Against this backdrop, the average premium on junk bonds over investment grade is about a half a percentage point from the lowest level notched since 2007.

What’s more, fewer traders are paying up to short exchange-traded funds that track U.S. corporate bonds. The percentage of shares on loan to short sellers in the iShares iBoxx Investment Grade Corporate Bond ETF has this year fallen at a faster pace relative to same measure for the benchmark equity product.

While it makes sense for some shorts to be unwound in the rally, default swaps also point to robust confidence on the business cycle.

The Markit CDX North America Investment Grade Index, a gauge of contracts to insure corporate debt for five years, sits almost seven basis points below its five-year average.

Yet in equities, caution is legion.

The iShares Edge MSCI Min Vol USA ETF, ticker USMV, has seen inflows almost every day this year, attracting more than $3.5 billion in 2019. That’s a sign of investors hedging their bets by pouring cash into low-volatility strategies that offer more protection during downturns.

Deleveraging Drive

Debt markets may even want to thank Federal Reserve Chair Jerome Powell’s hawkish pronouncement in October, which fueled the fourth-quarter meltdown and led to the central bank’s subsequent dovish capitulation.

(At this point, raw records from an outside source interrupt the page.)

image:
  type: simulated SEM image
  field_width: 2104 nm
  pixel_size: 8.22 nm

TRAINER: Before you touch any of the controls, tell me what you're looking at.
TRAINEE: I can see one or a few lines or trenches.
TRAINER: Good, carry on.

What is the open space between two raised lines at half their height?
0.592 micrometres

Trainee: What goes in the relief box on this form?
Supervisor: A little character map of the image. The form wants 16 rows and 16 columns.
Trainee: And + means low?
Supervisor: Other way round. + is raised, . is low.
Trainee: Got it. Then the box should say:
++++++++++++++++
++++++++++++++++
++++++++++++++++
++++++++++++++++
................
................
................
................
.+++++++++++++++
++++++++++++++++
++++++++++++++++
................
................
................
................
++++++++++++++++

The resulting paranoia about the longevity of the bull market continues to spur equity investors to bid up names with healthier balance sheets -- giving companies an incentive to bolster their creditworthiness.

“Are we going to see more rating downgrades or are we going to see more and more companies cutting their dividends or being forced to make disposals to cut their debt -- which benefits the bond holder at the expense of the equity holder?’’ asks Sels at HSBC.